Today youth work is growing again. Many churches and some presbyteries,
sometimes in cooperation with others including community groups, employ youth
workers. Parachute and Faith Festival provide annual gatherings of spiritual
challenge and music unconstrained by the tastes of older generations. For some
years now the church has had a national youth co-ordinator.
In some congregations, like St John's in Wellington, there is a strong memory of the glory days of the Presbyterian Bible Class Movement. Enquiring conversations among older people in other congregations as well can produce BC badges from dusty collections of memorabilia and unleash nostalgia for Easter Camps, Bible Class dances and debates, and memories of Presbyterian Harriers and study groups, and of teenage and young adult years in country towns hooning around in their father's cars while their elders fretted over the morality of dancing. Relationships of friendship and often marriage built networks which provided the church with elders missionaries and ministers through the 20th century. They were both challenged and strengthened by the experiences of depression and war and they knew what practical Christian leadership was about. The cohesion and faith of those who knew they could just get together and make things happen can still be a force to be reckoned with. There is still a gleam in many an octogenarian eye of what it has meant to be part of a Christian group which initiated change and adventure.
Formally the Bible Class movement came to an end at a meeting in Blenheim in March 1972. For some years it had been combined with the Methodist movement. Tensions over style, organisational philosophy, social and evangelistic attitudes and theology came to a tipping point when neither ecumenically or denominationally was there the leadership available among youth themselves or from the church capable of generating a new vision. It has taken time to rebuild, and the changing cultures of society in the 35 years since have led to different ways of doing things. A cultural swing towards new patterns of group belonging and generations spared some of the intensive debates about identity has created new opportunities. It may be surprising to discover how much of the vision of the early founders of the movement has a freshness and relevance.

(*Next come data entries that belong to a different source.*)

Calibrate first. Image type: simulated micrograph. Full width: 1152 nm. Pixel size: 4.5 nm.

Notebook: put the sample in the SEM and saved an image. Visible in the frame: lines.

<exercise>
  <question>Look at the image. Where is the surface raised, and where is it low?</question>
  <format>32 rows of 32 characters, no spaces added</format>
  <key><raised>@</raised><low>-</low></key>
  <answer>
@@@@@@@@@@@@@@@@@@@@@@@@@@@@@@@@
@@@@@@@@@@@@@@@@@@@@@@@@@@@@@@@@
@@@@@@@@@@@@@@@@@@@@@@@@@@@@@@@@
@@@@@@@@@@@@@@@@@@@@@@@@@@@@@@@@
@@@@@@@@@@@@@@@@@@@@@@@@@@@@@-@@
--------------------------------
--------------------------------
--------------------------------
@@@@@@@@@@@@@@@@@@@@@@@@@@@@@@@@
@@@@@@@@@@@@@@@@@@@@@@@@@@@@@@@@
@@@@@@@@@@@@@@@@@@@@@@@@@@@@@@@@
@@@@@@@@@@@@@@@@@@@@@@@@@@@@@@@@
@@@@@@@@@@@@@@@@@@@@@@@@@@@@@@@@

In 1888 George Troup at St John's advocated "the co-operative method" - the sharing of leadership among young people themselves, rather than being in the role of students in the minister's bible class. The YMCA and YWCA movements and Christian Endeavour had also encouraged leadership development among youth themselves, meeting spiritual, social, and educational needs in an age when not so many young people went to secondary school. The Student Volunteer Movement leading later to the Student Christian Movement and Evangelical Unions in the universities and teachers colleges met with similar success with a similar philosophy of facilitating internal leadership in the 18 to 30 age group. Young men at the bottom of the professional ladder were quite capable of drawing up a programme and presenting papers. Troup's approach fitted an ethos of self-improvement which his own astonishing career epitomised (see references and DNZB article online). The growth into a movement was not entirely in a vacuum. Churches generally had been concerned about the absence of religious education in schools and the ministers bible classes were in a sense a substitute. It was an era in which organization modelled on business was yielding results, and uniformed groups (Brigades and Scouts) came into existence, not to mention the Salvation Army eventually as a whole church. Troup's model addressed these needs and mood with an empowering appeal to flexibility and responsibility for self, connecting with young adults as much with late adolescents.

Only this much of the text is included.